A quick cigarette break by Business Week employee Nicholas White turned into a nightmare when his elevator stopped dead in its shaft and trapped him there for a crazy 41 hours—all of it caught on a security camera. It seems like all of the technological developments in elevator design, from Archimedes through Otis' security brake to modern 60-kph cars couldn't help him: even the alarm system didn't work properly. Though it happened a while ago, over at the New Yorker they're running a time-lapsed video of the security footage, and it will send chills down your spine, let me tell you.
White got into elevator car 30 to return to his office in the McGraw-Hill building on Sixth Avenue in New York. It was an express elevator, designed for traffic efficiency, with no stops below the 30th floor, and it jammed around the 13th late on a Friday night. He tried the intercom, sounded the alarm, tried to prize the doors apart and use the escape hatch (you're thinking about Speed now, aren't you?) but to no avail.
Faced with a blind wall behind the doors, no answer to the alarm or shouting and a locked hatch, he got desperate then depressed. He smoked the rest of his cigs, and worried about dehydration. Of course, with all the modern safety features like multiple hoist-ropes and speed brakes he wasn't going to plummet to his death. He was just stuck in a box barely big enough to lie down in. Rescue finally came 41 hours later, and no one knows why the jam happened.

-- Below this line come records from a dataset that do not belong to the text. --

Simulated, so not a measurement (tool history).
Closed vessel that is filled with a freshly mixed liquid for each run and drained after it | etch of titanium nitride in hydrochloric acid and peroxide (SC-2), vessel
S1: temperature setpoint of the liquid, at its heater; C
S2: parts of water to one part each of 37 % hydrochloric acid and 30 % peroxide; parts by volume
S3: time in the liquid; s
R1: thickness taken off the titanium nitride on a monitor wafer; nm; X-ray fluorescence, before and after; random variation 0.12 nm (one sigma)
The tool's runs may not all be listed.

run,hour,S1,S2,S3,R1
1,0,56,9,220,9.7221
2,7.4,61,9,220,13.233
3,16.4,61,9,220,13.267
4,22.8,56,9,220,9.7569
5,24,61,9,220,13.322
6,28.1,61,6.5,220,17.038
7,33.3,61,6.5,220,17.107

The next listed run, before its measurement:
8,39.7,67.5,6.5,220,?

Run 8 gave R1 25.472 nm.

After getting out, White never returned to another day of work. He filed lawsuits, settled for barely 6 figures, and lost his job, savings and apartment. Some would say the event ruined his life, to no fault of his own. He stepped in the elevator a man, and left on a trajectory towards shambles.
Eight different security guards failed to spot him on the camera. Wonder what would happen in a similar situation in the Burj Dubai with it's 46 separate elevators: two being double-deckers that will go the whole 156 floors? Probably a quicker rescue, we suspect.